Fwd: [Wiki-research-l] The use of Wiktionary in Natural Language Processing - Wiktionary-l

30 Apr 2008


      Hoi,
I think this is of interest to us all.
Thanks,
      GerardM
---------- Forwarded message ----------
From: Torsten Zesch zesch@tk.informatik.tu-darmstadt.de
Date: Tue, Apr 29, 2008 at 4:31 PM
Subject: [Wiki-research-l] The use of Wiktionary in Natural Language
Processing
To: wiki-research-l@lists.wikimedia.org
In contrast to Wikipedia, Wiktionary has received little attention by
the NLP research community so far.
I know of its use for subjectivity and polarity classification (Chesley
et al., 2006), and for diachronic phonology (Bouchard et al., 2007).
Alexandre Bouchard, Percy Liang, Thomas Grifﬁths, and Dan Klein. 2007.
 A probabilistic approach to diachronic phonology. In Proceedings of
 the 2007. In Proceedings of EMNLP-CoNLL, pages 887–896.
Paula Chesley, Bruce Vincent, Li Xu, and Rohini Srihari. 2006.
 Using verbs and adjectives to automatically classify blog sentiment.
 In Proceedings of AAAI-CAAW-06, the Spring Symposia on Computational
 Approaches to Analyzing Weblogs.
If anybody knows of other papers that describe work where Wiktionary has
been used in NLP, I would be happy to hear about it.
At UKP Lab, we have recently used Wiktionary as a lexical semantic resource
for
computing semantic relatedness.
Our main findings are:
* Wiktionary offers an astonishing amount of lexical semantic
 information, but also poses new challenges due to its collaborative
 construction approach and the resulting occasional instance
 incompleteness and inconsistency.
* Wiktionary can be used as a substitute for traditional semantic networks
 like Princeton WordNet for some tasks, for example computing semantic
 relatedness. Somewhat surprisingly, it outperforms traditional wordnets
 as well as Wikipedia on this task.
Some recent publications devoted to this issue are:
Zesch, T.; Mueller, C. & Gurevych, I.
 Extracting Lexical Semantic Knowledge from Wikipedia and Wiktionary.
 In Proceedings of the Conference on Language Resources and Evaluation
 (LREC), 2008
Abstract:
Recently, collaboratively constructed resources such as Wikipedia and
Wiktionary have been discovered as valuable lexical semantic knowledge
bases with a high potential in diverse Natural Language Processing (NLP)
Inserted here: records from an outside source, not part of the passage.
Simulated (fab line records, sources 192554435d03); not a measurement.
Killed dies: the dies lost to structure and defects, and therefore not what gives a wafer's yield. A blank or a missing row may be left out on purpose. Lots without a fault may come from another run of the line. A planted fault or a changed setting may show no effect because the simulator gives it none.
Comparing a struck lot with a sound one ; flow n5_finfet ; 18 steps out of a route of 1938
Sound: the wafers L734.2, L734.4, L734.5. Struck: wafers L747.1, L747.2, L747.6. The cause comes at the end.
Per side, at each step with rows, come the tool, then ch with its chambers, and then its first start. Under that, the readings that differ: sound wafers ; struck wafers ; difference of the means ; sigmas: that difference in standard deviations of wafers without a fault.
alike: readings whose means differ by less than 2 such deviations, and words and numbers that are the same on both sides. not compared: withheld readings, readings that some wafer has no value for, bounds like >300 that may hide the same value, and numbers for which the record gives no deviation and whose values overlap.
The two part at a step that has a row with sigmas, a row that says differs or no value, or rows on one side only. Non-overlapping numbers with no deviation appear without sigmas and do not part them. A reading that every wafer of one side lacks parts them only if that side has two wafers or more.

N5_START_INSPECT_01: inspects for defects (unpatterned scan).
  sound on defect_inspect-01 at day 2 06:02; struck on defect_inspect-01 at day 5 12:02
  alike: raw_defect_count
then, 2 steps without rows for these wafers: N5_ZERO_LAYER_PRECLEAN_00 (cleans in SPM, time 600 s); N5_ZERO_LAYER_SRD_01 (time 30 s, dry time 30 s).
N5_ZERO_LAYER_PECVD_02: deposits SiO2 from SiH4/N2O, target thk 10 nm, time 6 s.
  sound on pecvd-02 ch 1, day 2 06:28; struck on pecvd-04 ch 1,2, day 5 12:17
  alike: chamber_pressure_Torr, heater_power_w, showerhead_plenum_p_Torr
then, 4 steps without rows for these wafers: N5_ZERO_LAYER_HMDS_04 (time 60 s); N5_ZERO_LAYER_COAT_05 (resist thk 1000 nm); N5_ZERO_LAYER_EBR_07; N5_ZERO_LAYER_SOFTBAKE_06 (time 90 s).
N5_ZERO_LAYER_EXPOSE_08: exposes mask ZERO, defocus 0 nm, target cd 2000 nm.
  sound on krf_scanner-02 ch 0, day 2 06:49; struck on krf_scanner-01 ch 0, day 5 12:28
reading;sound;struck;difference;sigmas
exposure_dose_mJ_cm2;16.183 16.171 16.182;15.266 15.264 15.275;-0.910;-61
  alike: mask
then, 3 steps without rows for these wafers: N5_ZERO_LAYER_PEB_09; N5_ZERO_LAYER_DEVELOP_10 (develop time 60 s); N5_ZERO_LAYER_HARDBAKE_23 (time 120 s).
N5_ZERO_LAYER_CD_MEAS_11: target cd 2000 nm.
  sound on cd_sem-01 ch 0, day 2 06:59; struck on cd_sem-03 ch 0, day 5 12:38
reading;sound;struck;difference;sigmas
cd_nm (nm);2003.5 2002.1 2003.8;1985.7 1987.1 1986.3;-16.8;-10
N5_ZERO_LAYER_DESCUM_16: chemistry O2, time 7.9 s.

tasks. Collaborative knowledge bases however significantly differ from
traditional linguistic knowledge bases in various respects, and this
constitutes both an asset and an impediment for research in NLP. This paper
addresses one such major impediment, namely the lack of suitable
programmatic access mechanisms to the knowledge stored in these large
semantic knowledge bases. We present two application programming interfaces
for Wikipedia and Wiktionary which are especially designed for mining the
rich lexical semantic information dispersed in the knowledge bases, and
provide efficient and structured access to the available knowledge. As we
believe them to be of general interest to the NLP community, we have made
them freely available for research purposes.
and
Zesch, T.; Mueller, C. & Gurevych, I.
 Using Wiktionary for Computing Semantic Relatedness.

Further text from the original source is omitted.